Report by Richard Geno
Another Conservative Forum packed house welcomed John Yoo, law professor at UC Berkeley. Professor Yoo, an expert on presidential executive power, discussed the various presidencies over the more than two centuries of American life. The title of his new book, "Crisis and Command: A History of Executive Power from George Washington to George W. Bush," served as the backdrop for his talk.
John started by talking about how different scholars look at presidents as time passes. He pointed out three presidents in particular who were not particularly popular when they left office who have moved into the top 10 of presidents as determined by historical scholars. Those three are Ronald Reagan, Harry Truman and Dwight Eisenhower.

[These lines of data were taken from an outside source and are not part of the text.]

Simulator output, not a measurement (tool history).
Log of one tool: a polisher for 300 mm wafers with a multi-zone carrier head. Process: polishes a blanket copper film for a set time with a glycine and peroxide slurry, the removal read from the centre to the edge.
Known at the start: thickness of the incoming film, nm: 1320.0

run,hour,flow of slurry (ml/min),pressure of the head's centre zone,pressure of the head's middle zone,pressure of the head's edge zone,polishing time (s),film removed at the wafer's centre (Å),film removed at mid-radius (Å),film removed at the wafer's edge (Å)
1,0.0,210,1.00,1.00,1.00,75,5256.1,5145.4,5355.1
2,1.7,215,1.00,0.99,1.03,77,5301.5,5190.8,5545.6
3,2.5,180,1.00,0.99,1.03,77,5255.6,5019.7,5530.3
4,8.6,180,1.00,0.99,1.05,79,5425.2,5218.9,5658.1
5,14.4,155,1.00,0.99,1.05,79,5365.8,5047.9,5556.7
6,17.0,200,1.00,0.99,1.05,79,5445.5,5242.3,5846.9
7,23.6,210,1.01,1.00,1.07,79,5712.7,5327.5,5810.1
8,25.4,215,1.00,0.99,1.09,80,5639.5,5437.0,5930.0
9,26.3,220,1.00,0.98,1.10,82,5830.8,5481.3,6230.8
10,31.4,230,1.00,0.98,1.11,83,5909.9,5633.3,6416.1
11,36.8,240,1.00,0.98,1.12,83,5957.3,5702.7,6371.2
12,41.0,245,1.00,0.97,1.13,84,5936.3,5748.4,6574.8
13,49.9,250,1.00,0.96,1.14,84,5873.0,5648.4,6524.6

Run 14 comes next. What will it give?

He also referenced a recent survey conducted by Parade Magazine where their readers felt John Kennedy was the greatest president ever. He pointed out that Kennedy is one president who has significantly been diminished in the minds of scholars over the past twenty years. John listed the top ten greatest American presidents as determined by scholars as follows:
1. George Washington
2. Abraham Lincoln
3. Franklin Roosevelt
4. Thomas Jefferson
5. Teddy Roosevelt
6. Ronald Reagan
7. Harry Truman
8. Dwight Eisenhower
9. James Polk
10. Andrew Jackson
Professor Yoo pointed out that George Washington set the tone for the presidency for the next 200 years. He indicated that the founding fathers felt having Washington as the first president was more important than the Constitution itself. His "Neutrality Proclamation" was his greatest act, as he insisted that we stay out of the Napoleonic Wars.
Abraham Lincoln's Emancipation Proclamation freed the slaves in the South. It was also very important to Lincoln that the 13th Amendment was passed prior to the end of the Civil War.
Several things John Yoo said during the course of his presentation indicated that he had done his homework regarding The Conservative Forum. As he began his discussion on Franklin Roosevelt, he referenced that one of our recent speakers (Burt Folsom in February, 2011) had indicated that FDR was one of our worst presidents. As a conservative, John indicated that he might agree as it relates to his domestic policies; but that he felt FDR earned his standing as the third greatest president based on guiding the country through World War II.
He then transferred his attention to the four worst presidents led by James Buchanan. The other three were Franklin Pierce, James Madison and Andrew Johnson. Perhaps the biggest surprise on that list was to hear the name Madison, one of the key founding fathers. Despite being a key figure in the creation of the country, Madison was a very poor president.
Indicating that he was philosophically opposed to virtually everything President Obama was doing as president, John did say that he was pleased that he had recently changed his mind regarding keeping Guantanamo open, and deciding to try the enemy combatants at a military tribunal rather than in the civil courts. The audience of approximately 275 people gave him a standing ovation when he finished his remarks.
For the first time in over seven years and our having 80 invited speakers, we drew the attention of demonstrators who made more than a half dozen attempts to silence John Yoo. Given his legal brief provided to President Bush in dealing with enemy combatants, John has been targeted by individuals who vehemently disagree with his opinion. He was very calm about the interruptions, given he has experienced this on many occasions. In the meantime, it was a first for us; and we want to reassure our members and guests that we have already taken many precautionary steps to minimize the impact if something like this should ever happen again.